Notes: ^† See Figure 1 for the subbasins. UP: upstream of the City of West Ujimq; DS: downstream of the city.

and Figure 6). A year with a greater $\frac{{\mathrm{E}}_0}{\mathrm{P}}$ is drier, which can restrict vegetation growth resulting in less available grasses for grazing. In contrast, a year with a smaller $\frac{{\mathrm{E}}_0}{\mathrm{P}}$ tends to be wetter, which can increase vegetation growth leading to more available grasses for grazing. Among these four climate factors, E was found to be most positively related to grass production. This is because E reflects the overall natural conditions for vegetation photosynthesis, with a higher E indicating a better condition; and vice versa. In terms of removal rate in percent, the downstream subbasins were less likely influenced by P and $\frac{{\mathrm{E}}_0}{\mathrm{P}}$ than the upstream subbasins, as indicated by that more downstream subbasins have a statistically insignificant Pearson correlation coefficient (Table 3). However, such a contrast between the upstream and downstream subbasins was not found in terms of removal rate in g DM m⁻². This indicates that the downstream subbasins might have a consistently high removal percentage regardless of natural grass production and year (i.e., had a proportionally increased grazing intensity with natural grass production). Herein, it is assumed that grazing intensity and removal rate are positively correlated: a higher grazing intensity corresponds to a larger removal rate, and vice versa. The grazing intensities in the upstream subbasins might have large variations on a yearly basis.

4. Discussion

The method (Equations (1) through (11)) can be parameterized using easily-available data on topography, soil, land use and land cover, and climate. For an area of interest, the method predicts the natural NPP, whereas the MODIS images present the actual NPP. The removal rate can be estimated as the difference of the natural NPP less the actual NPP. In comparison to the conventional survey-based approach, the method is universally applicable and does not require animal-related data (e.g., species and heads). The method can be applied to areas with a small (or large) size and an unknown simple (or complex) grazing pattern. Leriche et al. [53] proposed a model for evaluating the short-term effect of grazing on grass NPP. This model requires inputs of grazing intensity and pattern as well as several other rarely-measured parameters, such as photosynthetically active radiation and ratios of aboveground/belowground to total NPP. Thus, our method can be a more cost-effective tool for any practical efforts in managing, protecting, and/or restoring steppe grasslands, the very important but most beleaguered ecosystems on the planet [1].
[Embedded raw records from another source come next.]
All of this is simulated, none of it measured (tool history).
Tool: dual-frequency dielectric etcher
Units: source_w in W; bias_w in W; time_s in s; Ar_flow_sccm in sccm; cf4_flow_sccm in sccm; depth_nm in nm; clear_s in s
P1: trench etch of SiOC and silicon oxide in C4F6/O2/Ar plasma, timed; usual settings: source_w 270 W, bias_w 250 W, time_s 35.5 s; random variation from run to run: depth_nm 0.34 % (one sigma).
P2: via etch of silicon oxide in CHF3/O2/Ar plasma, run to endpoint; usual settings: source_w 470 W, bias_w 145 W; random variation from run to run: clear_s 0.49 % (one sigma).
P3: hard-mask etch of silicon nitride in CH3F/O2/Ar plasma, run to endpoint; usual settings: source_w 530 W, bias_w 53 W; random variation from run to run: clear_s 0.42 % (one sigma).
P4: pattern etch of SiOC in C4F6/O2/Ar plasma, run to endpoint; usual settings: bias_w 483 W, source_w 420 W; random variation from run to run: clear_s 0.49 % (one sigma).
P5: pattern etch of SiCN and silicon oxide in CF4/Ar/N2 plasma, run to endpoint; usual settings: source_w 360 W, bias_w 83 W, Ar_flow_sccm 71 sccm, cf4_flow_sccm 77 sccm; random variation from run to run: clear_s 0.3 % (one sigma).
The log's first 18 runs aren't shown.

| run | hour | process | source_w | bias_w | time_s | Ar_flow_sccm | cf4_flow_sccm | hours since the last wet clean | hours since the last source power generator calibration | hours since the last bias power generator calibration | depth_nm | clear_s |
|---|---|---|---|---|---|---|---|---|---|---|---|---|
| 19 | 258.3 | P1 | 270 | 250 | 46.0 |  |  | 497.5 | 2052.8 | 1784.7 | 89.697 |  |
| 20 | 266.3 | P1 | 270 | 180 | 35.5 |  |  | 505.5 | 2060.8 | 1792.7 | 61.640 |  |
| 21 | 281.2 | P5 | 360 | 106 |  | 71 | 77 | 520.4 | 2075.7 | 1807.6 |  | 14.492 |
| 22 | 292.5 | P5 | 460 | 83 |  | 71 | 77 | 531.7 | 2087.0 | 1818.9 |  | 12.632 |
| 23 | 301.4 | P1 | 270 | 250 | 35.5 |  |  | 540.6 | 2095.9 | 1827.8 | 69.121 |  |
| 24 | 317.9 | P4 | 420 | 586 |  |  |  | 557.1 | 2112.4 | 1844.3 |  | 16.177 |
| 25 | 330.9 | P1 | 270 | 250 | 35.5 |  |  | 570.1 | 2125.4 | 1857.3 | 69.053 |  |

The method was applied to the typical-steppe Balagaer River watershed located in northeast China. The results indicate that the evapotranspiration in this arid and semiarid watershed might be enhanced by grass canopy (α_veg = 2.5 > 1) and compensated by soil water (α_sm = 1.15 > 1). This is evidenced by previous studies (e.g., [9,28,55,56] showing that the annual actual evapotranspiration tends to be greater than the annual precipitation most of the years. Precipitation is probably not the sole water source for evapotranspiration. More soil water can be evaporated and transpired on the top of precipitation in a drier than a wetter year. A grass canopy can intercept portion of precipitation, providing more water available for evaporation, while grass roots can uptake soil water, making more water available for transpiration [41]. Overall, the grazing removal rate in the area downstream of the West Ujimqin banner was higher, but had a smaller temporal variation, than that in the area upstream of the banner (Figure 5). The higher removal rate in the downstream area can be attributed to the larger population and thus more grass-grazing animals, whereas the lower removal rate in the upstream area is likely due to the lower population and thus fewer grass-grazing animals (Field reconnaissance by the authors in July 2014; [15]). Another possible reason is that the soils in the upstream area are less saline and more permeable than those in the downstream area, leading to a downstream-to-upstream increase pattern of natural grass production [15]. Averaged across the eleven analysis years, the watershed as a whole had a removal rate of about 47.6%, which is within the global HANPP (human appropriation of net primary production) ranges of 11% to 63% reported by [57]. Here, the only different is that for our study watershed, grazing was the dominant grass removal mechanism, whereas for some other regions (e.g., Sothern Asia and Western Europe), both grazing and harvesting could be the grass removal mechanisms. For an area of interest, when pre-harvest MODIS images are available, our method may be used to better quantify grazing rate in the HANPP calculation, which is needed to quantify the aggregate impact of land use on biomass available each year in ecosystems.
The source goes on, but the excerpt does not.